US-China trade division deepens as Trump announces new tariffs

A tense wait-and-see situation prevails after the US fired another salvo in its trade stand-off with China which has vowed to retaliate against the additional 10% tariffs US importers will have to pay on $200bn worth of goods exported to the States.

US importers are already paying 25% tariffs on $50bn worth of goods imported from their biggest trade partner.

Recently the government of Xi Jinping warned Donald Trump’s administration of dire consequences should it press ahead with the long-mulled-over tariffs on a further $200bn of Chinese exports.

But earlier today, as news of the tariffs rippled through the trade vine, Trump seemed impervious to Chinese threats as he said that the new hikes would most likely be increased to 25% come 2019.

Asked whether it would definitely happen if China retaliated, Trump said “most certainly”.

China’s Ministry of Commerce has since hinted at instituting tariffs on $60bn of US imports.

Trump threatened that such a move would persuade his administration to pursue tariffs on a further $267bn of Chinese imports.

If that happens, China will be subject to tariffs on more than $500bn of US exports – its entire trade bouquet exported to the States.

In the meantime Trump is refusing to back down despite moves made by a galvanised industry body, Americans for Free Trade (AFT), lobbying for conciliatory engagement.
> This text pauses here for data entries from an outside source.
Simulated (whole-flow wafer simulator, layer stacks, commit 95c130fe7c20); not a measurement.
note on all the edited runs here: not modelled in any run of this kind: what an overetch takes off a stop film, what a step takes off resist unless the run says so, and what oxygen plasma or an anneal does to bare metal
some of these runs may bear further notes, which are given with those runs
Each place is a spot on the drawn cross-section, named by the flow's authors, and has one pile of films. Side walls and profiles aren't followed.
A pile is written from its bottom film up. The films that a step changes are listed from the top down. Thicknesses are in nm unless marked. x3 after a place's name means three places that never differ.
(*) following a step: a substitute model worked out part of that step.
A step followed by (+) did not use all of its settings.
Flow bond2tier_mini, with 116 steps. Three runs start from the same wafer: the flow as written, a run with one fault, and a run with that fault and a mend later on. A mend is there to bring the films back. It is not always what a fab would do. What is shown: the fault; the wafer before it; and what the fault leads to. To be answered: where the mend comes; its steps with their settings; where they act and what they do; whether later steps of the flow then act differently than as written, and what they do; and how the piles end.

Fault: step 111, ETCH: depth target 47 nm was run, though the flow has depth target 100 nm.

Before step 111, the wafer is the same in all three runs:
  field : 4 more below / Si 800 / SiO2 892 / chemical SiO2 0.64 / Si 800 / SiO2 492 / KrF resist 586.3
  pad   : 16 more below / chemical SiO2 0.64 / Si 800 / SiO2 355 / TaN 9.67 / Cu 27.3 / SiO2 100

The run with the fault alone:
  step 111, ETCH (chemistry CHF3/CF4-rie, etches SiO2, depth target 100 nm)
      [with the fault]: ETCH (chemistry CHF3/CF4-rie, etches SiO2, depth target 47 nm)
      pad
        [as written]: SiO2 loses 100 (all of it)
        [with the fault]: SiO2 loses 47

He reiterated that his tariff stance actually served to protect US businesses against “unfair practices” in China.

But AFT has advised Trump that the tariffs will ultimately boomerang against businesses based on home soil, many of which operate in the technology and manufacturing space and depend on China for component part imports.

Reacting to the fresh penalties, China indicated that it was factoring the tariffs into its economy which it said was strong enough to cushion the impact.